How Can I Solve the Equation x=y+bsinh(cy)?

[yoseph]

Hi,I have been trying to solve this equation for days.

x=y+bsinh(cy) I wanted to find the variation of y as a function of x.i wanted to use the Lambert method which is great and inline with my problem but i can't get it right folks.

i can solve for any type of x=y+bexp(cy) but i am not successful for that one.

can you help me.

 

[rock.freak667]

I am not sure you can make the subject of that formula.

 

[yoseph]

hallo

I am not sure you can make the subject of that formula.

i am sorry i don't get what you mean.

 

[flebbyman]

i am sorry i don't get what you mean.

It means rearrange it to become y=something

 

[HallsofIvy]

I suspect he understood that! He was referring to rock.freak667's reply that he didn't think it could be done! rock.freak667, did you notice the reference to "the Lambert method", by which I think he meant Lambert's W function.
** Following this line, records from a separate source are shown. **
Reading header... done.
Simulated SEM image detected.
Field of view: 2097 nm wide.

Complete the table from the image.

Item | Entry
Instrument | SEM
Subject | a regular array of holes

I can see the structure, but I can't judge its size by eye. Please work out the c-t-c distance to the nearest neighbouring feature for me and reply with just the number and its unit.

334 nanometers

Yoseph, write sinh(cy) as (e^cy- e^-cy)/2 and you should be able to do that in the same way as y+ be^cy

 

[rock.freak667]

ah...I didn't even see the words Lambert method...

 

[yoseph]

Ok, I did try it using that way.but the result i got and the one i see at the journal have a difference.i have tried it this way:
x=y+bsinh(cy)=>x/2+x/2=y/2+c/2*exp(cy) + y/2+c/2*exp(-cy)

then i have equated
1) x/2=y/2+c/2*exp(cy)
2) x/2=y/2+c/2*exp(-cy)

and then i have solved both for y and might i say i linearly combined the two answers and came up with the one below,

y=1/c*W((bc)*exp(-bx))-1/c*W((bc)exp(bx))+2*x

in the paper i referred the answer is different it is:

y=1/c*W((bc/2)*exp(-bx))-1/c*W((bc/2)exp(bx))+x

i have done it again and again and i happen to tumble over to the same answer.

what do you say.

 

[yoseph]

Has anyone not been able to solve this problem?

 

[uart]

Ok, I did try it using that way.but the result i got and the one i see at the journal have a difference.i have tried it this way:
x=y+bsinh(cy)=>x/2+x/2=y/2+c/2*exp(cy) + y/2+c/2*exp(-cy)

then i have equated (* I corrected a typo here *)
1) x/2=y/2+b/2*exp(cy)
2) x/2=y/2+b/2*exp(-cy)

I can't see how that last step is justified. You decomposed the LHS into two (equal) components and the RHS in two (unequal) components then you equated those components. How do you justify doing that?

 

[uart]

BTW. Neither of the solutions you posted (yours or the one quoted from the "paper") worked numerically for me when I took b=c=1 and a random value for x.

 

[yoseph]

This is the title of the paper" Exact analytical solution of channel surface potential as an explicit function of gate voltage in undoped-body MOSFETs using the Lambert W function and a threshold voltage definition therefrom"

Source: Solid-State Electronics, Volume 47, Number 11, November 2003 , pp. 2067-2074(8)

I have seen the result it does give a solution,the curve looks like an extended "s" and "b &c"
are not one in the real problem,if that might make a difference.

 

[yoseph]

Yes you are correct.there is no justification.

any idea how?

 

[uart]

Without seeing the derivation my best guess is that despite the title of "Exact analytical solution" that their solution makes some approximation (like some term being small compared with the others etc) to come up with an approximate solution that is fairly accurate for certain ranges of parameters (b,c) and/or varialbe x . Like I said before, you can easily test their quoted "solution" numerically (pick any numbers you like for b,c,x) and it simply doesn't work.